The Tax Exempt and Government Entities Division Releases Fiscal Year 2018 Work Plan

The Internal Revenue Service’s (IRS) Tax Exempt and Government Entities (TE/GE) Division announced its work plan for fiscal year (FY) 2018. In this work plan, there is an underscored focus on private benefit, private inurement, payroll tax, and similar compliance issues that will directly affect tax-exempt organizations.

The work plan for FY 2018 makes mention of the IRS’s accomplishments in the previous FY of 2017, while highlighting that the division will continue to examine employment tax compliance for exempt organizations in the year to come.

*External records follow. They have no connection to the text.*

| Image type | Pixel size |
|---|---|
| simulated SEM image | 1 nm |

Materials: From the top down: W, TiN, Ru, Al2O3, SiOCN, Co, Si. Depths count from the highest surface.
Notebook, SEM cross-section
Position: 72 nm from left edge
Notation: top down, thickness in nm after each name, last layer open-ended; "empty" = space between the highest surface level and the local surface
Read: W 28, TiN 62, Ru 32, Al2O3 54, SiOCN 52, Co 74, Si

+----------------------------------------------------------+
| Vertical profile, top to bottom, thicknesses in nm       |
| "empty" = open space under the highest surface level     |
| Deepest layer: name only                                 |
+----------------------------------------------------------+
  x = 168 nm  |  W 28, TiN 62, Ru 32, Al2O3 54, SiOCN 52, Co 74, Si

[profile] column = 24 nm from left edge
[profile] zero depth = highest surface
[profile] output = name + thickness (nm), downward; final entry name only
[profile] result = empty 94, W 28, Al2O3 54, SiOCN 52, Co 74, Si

The following is an overview of the work plan and its parts:

Compliance Strategies

The IRS will focus on examining:

  • Supporting organizations that filed a Form 990-N stating they had gross earnings of $50,000 or less.
  • Previous for-profit entities that are now classified as tax-exempt organizations.
  • Organizations that may be providing private benefit or inurement to private groups or individuals.
  • Organizations that offer cash or similar incentives as a means to encourage employees into early retirement.
  • Organizations that filed Form 1099 but should have reported payments for services performed for their company as wages that are subject to FICA tax and income tax withholding.
  • 501(c)(3) organizations that operate the payroll of social welfare organizations (501(c)(4) organizations) without paying the FUTA tax for the 501(c)(4) employees.
  • Entities that failed to fulfill their backup withholding requirements because of mismatched/missing Taxpayer
  • Identification Numbers on income reporting forms.

Compliance Checks

The IRS will continue to conduct compliance checks and will focus on payroll, Unrelated Business Income Tax (UBIT), and financial assistance policies. In particular they will look at the following:

  • Discrepancies between W-2s and Form 941/944.
  • Failure to file Form 940.
  • 501(c)(7) organizations that reported net investment income on Form 990 but did not file Form 990-T.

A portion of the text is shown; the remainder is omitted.